Umělec magazine 2005/1


Denisa Kera | profile | en cs

In a book from 1997 that has already become legendary, Zeros and Ones: Digital Women and the New Techno-culture, Sadie Plant argues for an affinity between women and digital technologies. The affinity stems from the notion that women and computers ostensibly lack identity and essence. The computer as a machine only simulates the work of other machines and we define it according to what it does now, not according to what it is. Similarly, women were for a long time said to lack a soul or some other centralized “part,” that would define their identity. Women and present day technology have such things in common as “multitasking,” the ability to do and be more things at once, or an image of the world as a network of meanings and relations which exist only in processes. We could almost say that what computer networks and technologies are learning today, women have known for thousands of years.
When I met Mária Rišková I started for the first time to understand digital technologies as a radically “female media.” How else could one explain the amount of activities and identities that are hidden in this always smiling and calm person other than as a “mysterious” affinity between women and new technologies? The director of the well-known cultural space Buryzone which created interest in new media and art in Bratislava and spread and transformed into the form of the present day Burundi media lab and alternative cultural space; the main coordinator of the annual international festival of new media and culture in Bratislava, Multiplace, a long-time curator of the exhibition of graphic design in Trnava, a founding member of the group of women - curators and theoreticians NADA (New Approaches to the Domain of Art), and more; to name all the activities of this art historian, curator, organizer, not to mention her publishing and lecturing activities, would require a whole database. It is as difficult to define Mária Rišková as it is to explain the phenomena of present day technologies. Mária and computers—both are omnipresent and create new and wider “networks”.

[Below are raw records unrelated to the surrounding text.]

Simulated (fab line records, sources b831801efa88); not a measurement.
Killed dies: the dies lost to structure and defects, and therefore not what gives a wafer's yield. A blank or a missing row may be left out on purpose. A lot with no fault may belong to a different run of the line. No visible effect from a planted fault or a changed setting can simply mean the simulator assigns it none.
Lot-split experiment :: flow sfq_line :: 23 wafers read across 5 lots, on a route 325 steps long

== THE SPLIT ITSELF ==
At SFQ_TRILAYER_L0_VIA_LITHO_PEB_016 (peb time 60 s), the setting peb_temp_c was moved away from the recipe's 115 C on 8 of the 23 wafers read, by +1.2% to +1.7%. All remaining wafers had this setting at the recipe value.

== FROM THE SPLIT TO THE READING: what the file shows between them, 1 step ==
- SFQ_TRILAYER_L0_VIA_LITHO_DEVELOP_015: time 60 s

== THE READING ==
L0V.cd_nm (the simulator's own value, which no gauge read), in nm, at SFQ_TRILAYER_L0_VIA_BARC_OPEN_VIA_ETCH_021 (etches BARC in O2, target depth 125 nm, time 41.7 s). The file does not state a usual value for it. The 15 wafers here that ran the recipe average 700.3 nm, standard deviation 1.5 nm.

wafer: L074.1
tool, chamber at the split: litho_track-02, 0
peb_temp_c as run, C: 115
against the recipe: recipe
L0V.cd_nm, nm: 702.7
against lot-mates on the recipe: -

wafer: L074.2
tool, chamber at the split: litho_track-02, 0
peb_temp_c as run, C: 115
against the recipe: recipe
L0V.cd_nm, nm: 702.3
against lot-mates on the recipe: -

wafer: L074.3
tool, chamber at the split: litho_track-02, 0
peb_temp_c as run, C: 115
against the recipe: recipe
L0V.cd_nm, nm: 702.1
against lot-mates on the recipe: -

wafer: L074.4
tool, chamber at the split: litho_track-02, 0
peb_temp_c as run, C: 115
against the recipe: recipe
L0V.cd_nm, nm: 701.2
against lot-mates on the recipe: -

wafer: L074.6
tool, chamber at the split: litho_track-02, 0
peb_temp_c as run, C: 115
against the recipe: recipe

While in the Czech Republic discussion about the financing of alternative culture has started only recently, talks in the field of digital culture and contemporary art between Slovaks and the rest of the world have been going on for years. One of the reasons is the existence of organizations like the one which Mária Rišková founded or helped to found with many enthusiasts outside official structures. So it is not uncommon that when you say Burundi or Buryzone, people know immediately where you are from, whereas when talking about Prague people politely ask whether they haven’t missed something, or whether nothing really is happening on the Czech scene.
All Mária Rišková’s activities confirm Sadie Plant’s idea that digital technologies and women both function with no centralized or solid structure, and therefore show that things can work successfully outside the “patriarchal” and hierarchic order. As a mastermind of the young culture joined with digital technologies, Mária Rišková works independently of national galleries, art schools and other state organizations that have contemporary art embedded in the “job description.” She acts in step with the credo articulated in one of her interviews: “If you don’t like the existing conditions, create your own space.” This sentence should serve as a slogan for contemporary digital culture and art as it searches with considerable difficulty for the correct platform and institutional support.
Mária Rišková’s activities illustrate one of the axioms of digital culture: small causes create complex phenomena—like the phenomena of successful Slovak culture and art over the last decade. We can find it everywhere where there is something interesting going on. The newest project is “Dial 44,” an art and cultural exchange between Slovak and British artists under the patronage of the British Council. The non-profit activities in the field of art in Slovakia make a successful model for the support of contemporary young culture and work of a new type of art organizations. But most of all it is an emphasis on the networks and non-linear, associative and emerging structures. A successful example is A4, a zero space in the center of Bratislava. This space brought together organizations and people interested in contemporary art, dance, music, film and architecture, in the framework of Burundi. Mária Rišková is a woman-network that can interconnect people, interests and entire organizations into functioning units and, in doing so, create whole cultural “ecologies.” She is not unlike a character in a popular film: she is a “Spidergirl from Bratislava,” who spins a web whose threads tie Slovakia with the rest world.